Onesie, that loose-fitting one-piece suit that inexplicably made it from infants to adult leisure wear, has polled as people’s favourite word in a Macquarie Dictionary ballot of new words deemed to have made it into broad public currency.
And infovore, the phrase coined to describe a person addicted to the 24/7 rush of digital information, has been named the dictionary’s word of 2013.
Every year a panel of wordsmiths select words from the Australian lexicon, often plundered from the internet and pop culture, for inclusion in the dictionary’s online version.
Of those new words in popular usage last year, the five-member committee including the dictionary’s editor Susan Butler favoured the noun infovore.
A compression of the words information and herbivore or carnivore, it suggests a feeder of information who achieves instant gratification from discovering on their smart phone immediately what they want to know.
‘‘It’s common enough that there is a joke version of infovore called info-whore which is a good indication of frequency,’’ Butler said.
An honourable mention went to firescape, which means to landscape with the possibility of bushfire in mind.
‘‘There is a sense that the lexicon is expanding with the expanding significance and intensity of bushfires in our lives,’’ Butler said.

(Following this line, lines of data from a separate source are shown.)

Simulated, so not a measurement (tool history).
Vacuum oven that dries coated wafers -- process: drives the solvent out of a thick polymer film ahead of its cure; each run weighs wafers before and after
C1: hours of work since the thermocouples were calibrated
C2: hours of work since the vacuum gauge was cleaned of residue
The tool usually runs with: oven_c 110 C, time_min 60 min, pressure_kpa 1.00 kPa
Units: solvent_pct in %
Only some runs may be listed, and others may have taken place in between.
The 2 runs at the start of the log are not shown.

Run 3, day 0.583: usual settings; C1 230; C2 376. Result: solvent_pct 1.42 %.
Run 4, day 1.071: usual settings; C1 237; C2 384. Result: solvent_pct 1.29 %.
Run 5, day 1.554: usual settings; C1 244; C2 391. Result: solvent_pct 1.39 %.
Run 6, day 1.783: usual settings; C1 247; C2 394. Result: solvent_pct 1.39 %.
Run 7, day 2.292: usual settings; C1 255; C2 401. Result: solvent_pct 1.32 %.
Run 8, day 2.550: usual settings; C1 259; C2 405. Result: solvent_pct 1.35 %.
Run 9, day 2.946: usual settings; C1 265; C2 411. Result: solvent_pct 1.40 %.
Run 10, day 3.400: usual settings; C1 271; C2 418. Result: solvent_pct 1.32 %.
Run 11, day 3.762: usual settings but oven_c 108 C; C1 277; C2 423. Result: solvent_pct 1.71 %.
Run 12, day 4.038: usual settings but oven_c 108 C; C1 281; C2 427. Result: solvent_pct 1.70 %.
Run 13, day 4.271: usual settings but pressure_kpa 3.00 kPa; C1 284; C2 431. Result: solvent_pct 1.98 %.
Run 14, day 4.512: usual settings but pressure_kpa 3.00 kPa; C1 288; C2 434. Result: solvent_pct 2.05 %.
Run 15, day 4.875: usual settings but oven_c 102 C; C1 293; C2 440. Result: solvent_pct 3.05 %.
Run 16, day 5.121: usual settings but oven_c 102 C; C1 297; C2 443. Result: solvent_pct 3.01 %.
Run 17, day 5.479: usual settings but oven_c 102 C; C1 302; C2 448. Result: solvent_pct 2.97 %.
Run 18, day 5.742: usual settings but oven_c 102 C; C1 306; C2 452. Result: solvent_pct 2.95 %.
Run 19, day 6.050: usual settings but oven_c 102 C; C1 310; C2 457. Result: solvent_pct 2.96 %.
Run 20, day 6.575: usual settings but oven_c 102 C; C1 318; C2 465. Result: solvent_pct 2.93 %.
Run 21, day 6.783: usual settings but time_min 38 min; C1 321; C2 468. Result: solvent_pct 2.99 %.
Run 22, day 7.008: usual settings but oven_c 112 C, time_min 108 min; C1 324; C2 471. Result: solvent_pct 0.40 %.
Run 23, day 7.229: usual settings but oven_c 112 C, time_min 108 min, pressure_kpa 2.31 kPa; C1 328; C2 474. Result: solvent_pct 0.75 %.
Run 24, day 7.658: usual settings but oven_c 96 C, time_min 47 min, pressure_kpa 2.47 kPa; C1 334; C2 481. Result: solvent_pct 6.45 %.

Cli-fi, a genre of science fiction based on the premise that climate change fundamentally changes the way human beings live, was also runner-up. Mummy porn, erotic fiction targeted at women, was recently included in the sixth print edition of the Macquarie Dictionary, owing its inclusion to the bestseller Fifty Shades of Grey.
Fashion has given us the fingerless hobo gloves, and the burkini, bikinis designed for Muslim women. But it was the onesie that was voted by the dictionary’s readers as the most popular phrase of the past year. It’s a noun meaning a loose fitting one piece suit, usually of stretch fabric, gathered at the wrists and ankles and loose at the crotch.